The Princess Guide is yet another release for the switch by NIS America. I have been very surprised by the amount of games they have been releasing, but I’m very happy that they are. Not everything matches up with my taste in gaming (as you can tell by my various reviews), but that’s OK because there’s a wide swath of gamers out there that like different things. Likewise, some of them I have been absolutely thrilled with. Where does this one land? It’s smack dab in the middle of the road; one that I think will appeal to some of you out there.
This one has a lot going on under the hood and it felt really overwhelming from the word go. You are a mentor to the four princesses of the land. You’re task is to train them to become better warriors. Each of the princesses has unique personalities, strengths, and weaknesses. For example, one of them loves food, another is a victor for her underlings, and yet another is a witch who just wants to kill. Because they are so different, the way that you train them will determine their success in the world.

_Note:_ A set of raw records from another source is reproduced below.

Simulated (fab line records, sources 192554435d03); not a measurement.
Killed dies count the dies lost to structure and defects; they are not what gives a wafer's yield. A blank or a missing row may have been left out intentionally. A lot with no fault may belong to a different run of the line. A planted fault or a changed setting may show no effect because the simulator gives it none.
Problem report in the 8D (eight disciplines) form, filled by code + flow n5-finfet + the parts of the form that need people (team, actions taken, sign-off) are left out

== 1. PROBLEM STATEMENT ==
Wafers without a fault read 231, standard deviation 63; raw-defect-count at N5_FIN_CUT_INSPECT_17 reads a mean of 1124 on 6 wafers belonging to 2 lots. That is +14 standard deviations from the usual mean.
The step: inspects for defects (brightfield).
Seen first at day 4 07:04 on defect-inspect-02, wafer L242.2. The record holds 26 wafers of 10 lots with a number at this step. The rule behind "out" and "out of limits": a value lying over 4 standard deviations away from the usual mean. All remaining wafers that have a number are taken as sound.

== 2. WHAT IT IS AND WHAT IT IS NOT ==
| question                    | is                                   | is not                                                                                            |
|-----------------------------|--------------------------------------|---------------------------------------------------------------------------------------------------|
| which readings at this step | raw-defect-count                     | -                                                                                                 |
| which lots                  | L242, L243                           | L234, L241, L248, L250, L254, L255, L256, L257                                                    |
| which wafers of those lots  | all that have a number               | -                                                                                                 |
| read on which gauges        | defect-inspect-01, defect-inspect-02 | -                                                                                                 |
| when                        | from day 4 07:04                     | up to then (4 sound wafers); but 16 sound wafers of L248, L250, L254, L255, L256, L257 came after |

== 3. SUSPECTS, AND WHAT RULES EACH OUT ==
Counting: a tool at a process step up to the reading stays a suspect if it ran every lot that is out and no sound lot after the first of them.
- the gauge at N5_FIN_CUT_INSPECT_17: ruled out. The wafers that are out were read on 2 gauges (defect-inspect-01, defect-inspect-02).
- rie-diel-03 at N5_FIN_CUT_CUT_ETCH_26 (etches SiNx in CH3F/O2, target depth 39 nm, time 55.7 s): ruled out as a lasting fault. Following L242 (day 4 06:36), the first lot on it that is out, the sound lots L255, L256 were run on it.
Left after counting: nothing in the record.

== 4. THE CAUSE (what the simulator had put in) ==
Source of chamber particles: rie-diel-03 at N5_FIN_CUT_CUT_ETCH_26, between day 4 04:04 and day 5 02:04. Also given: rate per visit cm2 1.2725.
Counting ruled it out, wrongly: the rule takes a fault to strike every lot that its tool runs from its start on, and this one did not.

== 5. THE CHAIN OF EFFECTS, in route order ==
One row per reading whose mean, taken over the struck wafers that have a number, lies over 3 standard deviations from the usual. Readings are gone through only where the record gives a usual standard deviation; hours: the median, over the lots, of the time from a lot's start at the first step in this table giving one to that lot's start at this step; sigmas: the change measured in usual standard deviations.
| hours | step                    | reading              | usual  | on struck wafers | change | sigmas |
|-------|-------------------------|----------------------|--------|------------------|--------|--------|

One of the main parts to the game is either scolding or praising your princesses for what they are doing. If the one who loves food is eating too much, you can scold her for it. Maybe it’s akin to fat shaming, but I think you’d have to read into it to reach that conclusion. Of course, you could praise her for it if you wish. It does affect the outcome of their training, but the whole thing didn’t make as much sense to me as maybe it would to others. I don’t see it as anything ground breaking, but maybe it’s a control over women thing. I didn’t really find it all that compelling for more than a half hour beyond where you started doing that.
There are a lot of menus to this game. If you really like confusing and clunky menus to make your way through, then this is definitely a game you will want to give a shot. If you hate that, much like I do, then it’s not going to be as much fun and will eventually detract from the game to the point of irritation and maybe a touch of frustration.
Frustration is also a good word to describe the battle system. It consists of skirmishes that take place in isometric battlefields. They usually don’t last more than a few minutes, and in fact some of them are timed and you must succeed in under the limit. I know that some gamers like to have that restraint because it can add excitement or a feeling of adrenaline, but it became annoying very quickly.
When I started the game, I enjoyed the combat and thought it was pretty cool. However, after a few hours passed the staleness started to seep in and I began to realize just how stupid my battalion peons were. They follow or surround you and you use your power-ups and weapons to destroy enemies. The problem is that even with the ability to change the overall fighting technique of these soldiers, they still feel about as worthless as a space heater on the sun.
Overall, I felt that I was doing more button mashing and replaying tutorials to really enjoy the game beyond the first few hours. It’s fun at first, but then gets overly complicated and never really gave me the sense that I was accomplishing anything. There was too little reward for the amount of tasks I was completing and the story just wasn’t compelling enough to keep my interest. I give it points for originality, but the execution leaves a bit to be desired. Still, it’s worth considering for those into unique JRPGs.
The Princess Guide Review
- Graphics - 6/106/10
- Sound - 6/106/10
- Gameplay - 6/106/10
- Lasting Appeal - 5/105/10
Final Thoughts: WORTH CONSIDERING
The Princess Guide is fun at first, overwhelmingly complicated overall, and a little weird to be scolding or praising princesses in their training. It has some great points like crazy button mashing combat, but also has clunky menus and severely repetitive gameplay.